FORT BRAGG — Three deputies aiding in a search through the thick and untamed forest east of Fort Bragg came under fire just before noon Thursday by a man they identified as Aaron Bassler, the suspect sought by deputies in two North Coast shooting deaths.
The men saw Bassler, 35, who fired from about 100 meters away and disappeared as they shot back, Mendocino County Sheriff Tom Allman said at an evening news conference.
The men were fired upon again moments later by an unseen shooter, presumably Bassler, who they believed was trying to flank them, Allman said. They shot back, but the man did not appear or shoot again, he said.
"We are somewhat hampered in the immediate search not only because of the dense brush, also because he's shooting at them with a rifle," Allman said.

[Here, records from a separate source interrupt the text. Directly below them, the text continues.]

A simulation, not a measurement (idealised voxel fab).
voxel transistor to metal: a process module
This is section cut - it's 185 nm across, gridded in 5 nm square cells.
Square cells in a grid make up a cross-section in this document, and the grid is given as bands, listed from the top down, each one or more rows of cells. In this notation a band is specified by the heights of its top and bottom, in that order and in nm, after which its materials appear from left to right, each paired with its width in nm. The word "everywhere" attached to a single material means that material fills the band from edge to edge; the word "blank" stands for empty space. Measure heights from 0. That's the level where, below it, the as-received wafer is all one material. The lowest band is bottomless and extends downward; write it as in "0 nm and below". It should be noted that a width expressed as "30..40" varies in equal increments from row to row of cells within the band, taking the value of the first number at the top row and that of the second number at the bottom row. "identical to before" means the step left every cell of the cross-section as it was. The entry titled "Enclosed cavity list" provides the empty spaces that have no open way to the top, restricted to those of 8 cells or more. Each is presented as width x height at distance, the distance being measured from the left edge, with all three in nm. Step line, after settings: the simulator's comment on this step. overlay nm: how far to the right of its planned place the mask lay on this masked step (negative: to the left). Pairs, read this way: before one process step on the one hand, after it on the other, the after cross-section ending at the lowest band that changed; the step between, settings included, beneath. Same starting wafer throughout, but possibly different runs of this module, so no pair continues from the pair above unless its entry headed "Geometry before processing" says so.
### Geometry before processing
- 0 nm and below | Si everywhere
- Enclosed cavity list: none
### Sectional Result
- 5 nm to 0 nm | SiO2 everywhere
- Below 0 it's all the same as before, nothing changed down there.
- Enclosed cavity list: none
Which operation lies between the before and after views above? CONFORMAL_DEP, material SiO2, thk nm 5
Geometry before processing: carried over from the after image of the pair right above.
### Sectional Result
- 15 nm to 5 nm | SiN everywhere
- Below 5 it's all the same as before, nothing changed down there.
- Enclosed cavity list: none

The men fired 10 shots at Bassler, but he slipped back into the forest where he's been hiding since Aug. 27, when a gunman used a similar flanking technique to shoot and kill Fort Bragg City Councilman Jere Melo, Allman said.
None of the deputies was injured. It wasn't clear whether Bassler was struck, he said.
"We were very lucky that this situation was as it was and no one was injured," Allman said.
The shooting was the second encounter with Bassler, who has remained at large since he was identified as a suspect in Melo's killing. Bassler is also suspected in the shooting death of Albion resident Matthew Coleman, who was found dead Aug. 11 on a ranch north of Westport.
Following the exchange of gunfire Thursday, a half-dozen law enforcement officers stood guard along Highway 20, 10miles west of Willits, where the road overlooks the vast swath of forest that has been the focus of the search for Bassler.
An ambulance stood by the entrance to Irmulco Road on Highway 20, six miles west of Willits, which winds down into the Noyo River drainage and Bassler's home territory.
Eight miles down the dirt road, past Irmulco, a one-time train stop, a dozen officers waited at a command post at Northspur, along what is now the Skunk Train line. Northspur is now the turnaround stop for the Skunk Train and is not far from where Thursday's gunfire took place.
The deputies who encountered the shooter are a team from the Alameda County Sheriff's Office's special response team, similar to a SWAT unit, led by a sergeant with years of experience, said Alameda County Sheriff's Capt. David Brady at Thursday's news conference in Fort Bragg. The team, two deputies and a sergeant, are "highly trained" and had been aiding in the search for Bassler since Sunday, Brady said.
A replacement unit was dispatched to the area and the men were still undergoing interviews about the encounter late Thursday, he said.
"They're doing fine at this point," Brady said.
Their identities were not released because the investigation of the shooting is ongoing, Allman said.
Dog teams, aircraft and additional ground teams were sent to the area following the 11:50a.m. encounter.
The men spotted Bassler through scopes and noted that he appeared to be wearing black clothing, Allman said.
Allman said that Bassler appeared to be wearing camouflage and light clothing in surveillance images caught of him during a weekend break-in at a vacation cabin near Northspur.